Delivering American University's news and views since 1925. | Saturday, November 18, 2017

AU leaves students in the dark with campus climate survey results

Administrators must be more transparent with the 2017 campus climate survey

AU leaves students in the dark with campus climate survey results

Administrators released results of an internal campus climate survey completed in 2017. Among the results: 34 percent of black students said they felt AU was "committed" to creating a campus community where everyone has a sense of belonging. 

American University has once again completed its biannual campus climate survey. If this is the first you are hearing of said survey, don’t worry, because you’re not alone.

Administrators conducted a survey of random students in the Spring of 2017, compiled the data and released some of that information to the public at an Oct. 19 meeting. The results revealed a sour insight into the campus climate, indicating that only 34 percent of African-American students answered “almost always” or “most of the time” to the question “is American University committed to creating a campus community where everyone has a sense of belonging?”

While the data the University released was exceptionally damning, it is a fragment of the information collected from the survey. When questioned why they would release only a portion of the results, AU’s Assistant Vice President of Communications Camille Lepre declined to answer.

In fact, had it not been for the efforts of SG President Taylor Dumpson, the University likely would not have released the data at all. The Eagle commends Dumpson on her advocacy at the September town hall meeting and her resolve in fighting for the release of the results. Withholding information is not only a detriment to students, it is a blatant contradiction of transparency.

The administration owes it to campus community to release the full results of the survey. The data might be damaging, but AU needs to face the criticism. A solution will never be achieved if the administration closes the door on its students. The Eagle staff finds severe fault in the lack of transparency from AU, and have found numerous flaws in their methods.

The survey does not recycle its questions. How can the University create a baseline of information if the data is inconsistent from survey to survey? Certainly, no comparison can be made from information that is collected haphazardly, especially when information is withheld from the public.

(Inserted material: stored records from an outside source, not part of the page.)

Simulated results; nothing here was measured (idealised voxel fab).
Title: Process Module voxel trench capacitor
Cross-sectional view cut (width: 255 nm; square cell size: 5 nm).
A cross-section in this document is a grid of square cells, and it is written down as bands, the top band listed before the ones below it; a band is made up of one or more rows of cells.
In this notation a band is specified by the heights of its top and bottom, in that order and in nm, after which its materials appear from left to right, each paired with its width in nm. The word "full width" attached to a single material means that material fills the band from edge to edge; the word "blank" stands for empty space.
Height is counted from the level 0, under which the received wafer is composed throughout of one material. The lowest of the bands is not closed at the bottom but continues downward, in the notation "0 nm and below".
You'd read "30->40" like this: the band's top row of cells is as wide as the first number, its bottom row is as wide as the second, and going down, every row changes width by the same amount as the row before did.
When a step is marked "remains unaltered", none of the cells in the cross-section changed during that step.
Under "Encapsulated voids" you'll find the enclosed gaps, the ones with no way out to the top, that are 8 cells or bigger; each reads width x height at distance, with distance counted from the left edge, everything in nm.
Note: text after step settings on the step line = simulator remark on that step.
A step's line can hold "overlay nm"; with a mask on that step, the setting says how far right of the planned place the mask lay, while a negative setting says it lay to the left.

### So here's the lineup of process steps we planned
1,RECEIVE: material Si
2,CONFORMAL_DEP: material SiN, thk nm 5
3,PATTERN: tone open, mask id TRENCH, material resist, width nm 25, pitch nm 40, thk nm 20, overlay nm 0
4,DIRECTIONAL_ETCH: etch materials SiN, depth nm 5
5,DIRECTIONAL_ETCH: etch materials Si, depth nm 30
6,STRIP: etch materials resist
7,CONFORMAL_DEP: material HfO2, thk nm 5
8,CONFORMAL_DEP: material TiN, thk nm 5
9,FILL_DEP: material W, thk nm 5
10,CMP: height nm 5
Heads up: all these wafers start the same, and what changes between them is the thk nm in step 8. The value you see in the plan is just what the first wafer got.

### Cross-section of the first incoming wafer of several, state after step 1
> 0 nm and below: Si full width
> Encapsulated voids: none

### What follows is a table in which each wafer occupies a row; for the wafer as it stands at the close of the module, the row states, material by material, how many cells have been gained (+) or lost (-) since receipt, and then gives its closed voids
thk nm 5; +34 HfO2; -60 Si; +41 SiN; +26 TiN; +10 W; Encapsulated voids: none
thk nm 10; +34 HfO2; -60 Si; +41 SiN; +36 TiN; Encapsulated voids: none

Data needs to be collected yearly, openly and loudly. Too often, students miss out on the survey because AU only publicizes it through email. As a study that plays a role in the decision-making of the University, students need to be made aware of its occurrence — which should be annual. Two years is too great of a span between surveys, as the climate on campus changes quickly.

The Eagle staff would also like to note that the survey was completed April 30, the day before bananas were hung from nooses. So, although the results are already grim, they do not reflect the context of the racist incidents have occurred since then. An annual survey would reflect those incidents more accurately.

Yet, none of that matters if the results are not made public. Without the complete transparency of the administration, students are left in the dark. Until the full and unfiltered results of the survey are released to the public, student trust in our university administration will continue to falter.